If we separate the singular values into two parts by $C$, where $\lambda_k \geq C  \geq \lambda_{k+1} \geq 0$, we can rewrite  Eq. (\ref{eq:combination}) by: 

\begin{align}
    \Vec{x}_i &= \Sigma_{j=1}^{m}\lambda_j \cdot u_{ij} \cdot \Vec{v}_j \notag \\
    &=\Sigma_{j=1}^{k}\lambda_j \cdot u_{ij} \cdot \Vec{v}_j + \Sigma_{j=k+1}^{m}\lambda_j \cdot u_{ij} \cdot \Vec{v}_j  \notag
\end{align}

\noindent By defining $\Vec{x}'_i = \Sigma_{j=1}^{k}\lambda_j \cdot u_{ij} \cdot \Vec{v}_j$, where singular values are taken from %belong to 
the larger group, %singular values group, due to $\lambda_k \geq C  \geq \lambda_{k+1} \geq 0$, 
we have:
\begin{align}
    ||\Vec{x}_i - \Vec{x}'_i ||&=  ||\Sigma_{j=k+1}^{m}\lambda_j \cdot u_{ij} \cdot \Vec{v}_j ||  \notag \\
    &= |<\Vec{\lambda}^{[k+1,m]} \otimes\Vec{u}^{[k+1,m]}_i,V^{(m-k-1) \times m}>| \notag
\end{align}

Where $||\cdot||$ is the norm, $\otimes$ is the pairwise product, and $|<\cdot,\cdot>|$ is the inner product in a vector space, $\Vec{\lambda}^{[k+1,m]}$, and $\Vec{u}^{[k+1,m]}_i$ are the sub-vectors of singular values and $\Vec{u}_i$ from $k+1$-th to $m$-th dimensions, respectively, and $V^{(m-k-1) \times m}$ is the corresponding right singular sub-matrix. According to H${\rm \ddot{o}}$lder inequality, we have:
\begin{align}
    ||\Vec{x}_i - \Vec{x}'_i || \leq ||\Vec{\lambda}^{[k+1,m]} \otimes \Vec{u}^{[k+1,m]}|| \cdot ||V_{(m-k-1) \times m}|| \notag
\end{align}

Since $V$ is a unitary matrix, $V^{\top} \cdot V=I$, which yields $||V_{(m-k-1) \times m}|| = 1$. Hence, 
\begin{align}
    ||\Vec{x}_i - \Vec{x}'_i || &\leq ||\Vec{\lambda}^{[k+1,m]} \otimes \Vec{u}^{[k+1,m]}||  \notag \\ \notag
    &=  \sqrt{\Sigma_{j=k+1}^m \lambda_j^2 \cdot u_{ij}^2} \\ \notag
\end{align}

Considering $||\Vec{u}|| = 1$ and $\lambda_{k+1} \leq C$, obviously we have $||\Vec{u}_{[k+1,m]}|| \leq 1$ and $\lambda_j \leq C$, when $j \geq k+1$. Therefore,   
\begin{align}
    ||\Vec{x}_i - \Vec{x}'_i || &\leq C \cdot \sqrt{\Sigma_{j=k+1}^m  u_{ij}^2}  \leq C \notag 
\end{align}
$\Box$

\textbf{A case study where the vectors in the unitary matrix $U$ follows a uniform distribution in a $L_2$-norm based metric space}

The \textbf{theorem} states that the learned features from a transformer-based language model can be represented as a closure which is defined as a $C$-neighbour of a $k$-dimensional space. Here, we present a case study, assuming the vectors $\Vec{u}_i$ in the unitary matrix $U$ follows a uniform distribution within a $L_2$-norm based metric space.

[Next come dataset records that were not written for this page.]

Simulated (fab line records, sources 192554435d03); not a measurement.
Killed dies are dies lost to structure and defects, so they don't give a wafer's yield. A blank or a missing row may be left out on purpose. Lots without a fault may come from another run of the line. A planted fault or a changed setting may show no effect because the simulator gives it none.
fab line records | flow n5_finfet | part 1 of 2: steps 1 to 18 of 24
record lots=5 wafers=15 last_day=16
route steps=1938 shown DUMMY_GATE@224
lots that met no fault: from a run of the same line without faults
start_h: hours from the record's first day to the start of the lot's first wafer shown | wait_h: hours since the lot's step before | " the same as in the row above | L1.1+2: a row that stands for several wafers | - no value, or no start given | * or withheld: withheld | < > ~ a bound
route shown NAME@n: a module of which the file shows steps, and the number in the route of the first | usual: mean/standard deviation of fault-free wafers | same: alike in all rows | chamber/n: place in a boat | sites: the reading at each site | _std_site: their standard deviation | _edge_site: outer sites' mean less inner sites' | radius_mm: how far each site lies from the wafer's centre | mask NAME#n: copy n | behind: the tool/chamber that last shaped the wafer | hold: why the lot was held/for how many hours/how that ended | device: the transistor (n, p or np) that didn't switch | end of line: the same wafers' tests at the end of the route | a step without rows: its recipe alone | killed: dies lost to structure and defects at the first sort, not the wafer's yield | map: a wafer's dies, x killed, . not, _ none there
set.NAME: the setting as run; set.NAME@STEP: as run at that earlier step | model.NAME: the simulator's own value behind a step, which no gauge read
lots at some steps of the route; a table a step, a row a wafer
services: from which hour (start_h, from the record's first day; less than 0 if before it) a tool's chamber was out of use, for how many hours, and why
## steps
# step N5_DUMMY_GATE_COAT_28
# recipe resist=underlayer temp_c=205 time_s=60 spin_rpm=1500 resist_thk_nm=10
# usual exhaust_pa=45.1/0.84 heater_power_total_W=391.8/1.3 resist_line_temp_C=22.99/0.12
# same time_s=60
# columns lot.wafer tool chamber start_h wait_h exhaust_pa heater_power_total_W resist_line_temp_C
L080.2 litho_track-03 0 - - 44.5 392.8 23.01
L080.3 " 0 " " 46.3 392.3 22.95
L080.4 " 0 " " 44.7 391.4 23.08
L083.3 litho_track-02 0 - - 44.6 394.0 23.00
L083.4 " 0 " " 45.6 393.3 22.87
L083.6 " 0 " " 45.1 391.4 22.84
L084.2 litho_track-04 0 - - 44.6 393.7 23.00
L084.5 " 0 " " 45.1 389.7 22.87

Under such an assumption, the probability of $P(\Sigma_{j=k+1}^{m}\sqrt{u_{ij}^2}\leq d)$ is the integral of the probability density function in the corresponding area of a $n$-sphere, denoted as $S_{n-1}$,  defined by $\Sigma_{j=k+1}^m  \sqrt{u_{ij}^2}$. It is clear that  ${\rm{P}}(\Sigma_{j=k+1}^{m}\sqrt{u_{ij}^2} \leq d)  \geq 0$. Hence, we only discuss the upper boundary of $P$ in the following. We denote %the area of whole $n$-sphere as $S_{n-1}$, and 
the sub-area of $\Sigma_{j=k+1}^m  \sqrt{u_{ij}^2} \leq d$ as $S_{\phi}$. To simplify the notation, without loss of generality, we re-order the elements in $\Vec{u}_i\in\mathbb{R}^n$ %by taking the dimensions of $\Vec{u}_i$ as $n$ and letting 
such that its last $k$ dimensions correspond to the small singular values. Then, we have
\begin{small}
\begin{align}
    &{\rm P}(\Vec{u}_i \in S_{\phi}) \notag \\
    =& \int_{S_{\phi}} \frac{\Gamma(n/2)}{2\pi^{n/2}} \Pi^{n-2}_{i=1} {\rm sin}^{n-1-i}(\psi_i) d{\phi_1}...d{\phi_{(n-1)}} \notag \\
     \leq& \frac{\Gamma(n/2)}{2\pi^{n/2}} \cdot d^{k} \int_{S_{\phi}} \Pi^{n-k}_{i=1} {\rm sin}^{n-k-i}(\psi_i) d{\phi_1}...d{\phi_{(n-k+1)}} \cdot \notag \\
    & \int_{S_{\phi}} \Pi^{k}_{i=1} {\rm sin}^{k-i}(\psi_{n-k-1+i}) d{\phi_k}...d{\phi_{(n-1)}} \notag \\
     \leq& \frac{\Gamma(n/2)}{2\pi^{n/2}} \cdot \frac{2\pi^{(n-k)/2}}{\Gamma((n-k)/2+1)} \cdot \frac{2\pi^{k/2}}{\Gamma(k/2+1)}\cdot (1 - d^{n-k}) \cdot d^{2k} \notag \\
     \leq& \frac{2}{k(n-k)} \cdot\frac{\Gamma(n/2)}{\Gamma((n-k)/2)\Gamma(k/2)}  \cdot d^{2k}(1-d^{n-k}) \notag \\
     =& \frac{2}{k(n-k)\cdot {\rm B}(k/2,(n-k)/2)} \cdot  d^{2k}(1-d^{n-k}), 
    \label{eq:bound}
\end{align}
\end{small}
\noindent where ${\rm B(\cdot,\cdot)}$ is the beta function. The result show that the probability of a singular vector residing in the sub-area $S_{\phi}$ will converge to 0 exponentially with the growth of $k$. %$k$ is the size of small singular values,  
As such, when $k$, the number of smaller singular vectors, is large, the distance between the embedding space and the subspace spanned by the larger singular vectors is bounded by $C$, the smallest value in the larger singular value group.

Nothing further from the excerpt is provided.